An artist impression of the pool. Notice that on each side of the boardwalk there are are two strips of reef. These will enable two surfers to ride the wave in the middle, and two on a smaller wave at the edges.

If all runs to plan, machine driven freshwater waves will soon be grinding away in a North Wales valley. At a meeting of Conwy Council on April 30, planning permission was officially granted to Surf Snowdonia, setting it up to become the world’s first commercial Wavegarden surfing park, open for business in the summer of 2015.

Recent months have seen a spate of surfing wave pool proposals come to the public eye, including projects near Bristol in the UK, and Soustons in SW France. However, this is the first scheme to jump the colossal planning permission fence, and, with funding already secured, the hole digging should begin in the next few weeks.

The pool will be 300 meters long and 110 meters wide, providing 18 second rides on the expert wave that runs through the centre of the pool. Andy Ainscough, Director of Conwy Adventure Leisure

“The wave itself will be 60 cm bigger than the original Wavegarden prototype,” project director, Andy Ainscough, told Magicseaweed. “The pool will be 300 meters long and 110 meters wide, providing 18 second rides on the expert wave that runs through the centre of the pool, which is almost double that of the pool in Northern Spain.” 

It’s estimated that 60 waves will be generated per hour, with nine surfers waiting at each end on busy days. The wave travels from north to south, surfable on both sides of the central boardwalk, then briefly pauses and runs back the other way. “On busier days the lineup will be regulated by someone in a rashvest standing on the central partition,” Ainscough told us. “It shouldn’t be much of a problem, but he’ll be the one to make sure that everyone gets their turn.” Some might scorn at this level of regulation, but regular victims to snaking and drop-ins will likely relish the thought of florescent water police. 

This image doesn't actually come close to what the wave will look like. Imagine a wave breaking down the middle, a central partition of reef, and another smaller wave breaking along the edge of the pool.

According to Ainscough, there will also be a second intermediate wave breaking along the sides of the pool, which will be 30 cm smaller (there will be two partitions of reef running through the length of the pool, either side of the central board-walk). This design is unique to the Snowdonia lagoon and essentially doubles capacity. Finally, there will be a wide space at each end of the lagoon for a pack of beginner surfers to practise pop-ups, 25 at each end. 

Conwy Adventure Leisure, the principal financial backers, recently signed a seven figure contract with Wavegarden, allowing them to use both the technology and established name of the Basque based company. Throughout the planning process, Surf Snowdonia has worked closely with the Wave Garden engineers, striving to create a quality and financially viable product. 
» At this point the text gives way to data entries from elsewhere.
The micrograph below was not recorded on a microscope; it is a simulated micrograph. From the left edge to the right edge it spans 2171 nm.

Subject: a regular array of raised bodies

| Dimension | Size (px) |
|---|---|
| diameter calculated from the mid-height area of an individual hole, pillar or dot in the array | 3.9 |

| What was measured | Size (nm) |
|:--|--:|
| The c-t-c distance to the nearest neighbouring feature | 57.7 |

Our engineers are already working hard on the production of the new 1.9m high version, which features important improvements to the quality, capacity and frequency of the Wavegarden lagoon. Josema Odriozola, CEO of Wavegarden

“We are very excited about signing the contract to build the UK’s first commercial Wavegarden facility in North Wales,” says Josema Odriozola, founder and CEO of Wavegarden. “The commitment Conwy Adventure Leisure has placed in us and our technology marks without question a milestone in Wavegarden’s history. Our engineers are already working hard on the production of the new 1.9m high version, which features important improvements to the quality, capacity and frequency of the Wavegarden lagoon.”

The site, near the town of Dolgarrog, had been an aluminium works since 1916, but closed in 2007. Facing dereliction, an action group was rapidly set up to develop the site. Conwy Council Deputy Leader, Ronnie Hughes, describes the location as “of immense importance to the Conwy Valley”, adding: “It is important that we see it brought back into active economic use in a way that supports the county’s economy in a sympathetic way, yet also brings something new and unique to the area.”

This is a step into the unknown for all parties involved. Prototypes may have been successful, but the Wavegarden engineers have never worked with a pool of this size. As for the economic sustainability, it remains to be seen whether a remote North Wales location will attract the 70,000 annual visitors anticipated by investors. Banishing all scepticism, most will welcome this news with salivating mouths. We have all mind surfed the Basque Wavegarden to bits and by June 2015, if you’re prepared to part with some pounds, those mechanical green walls will be yours for the taking.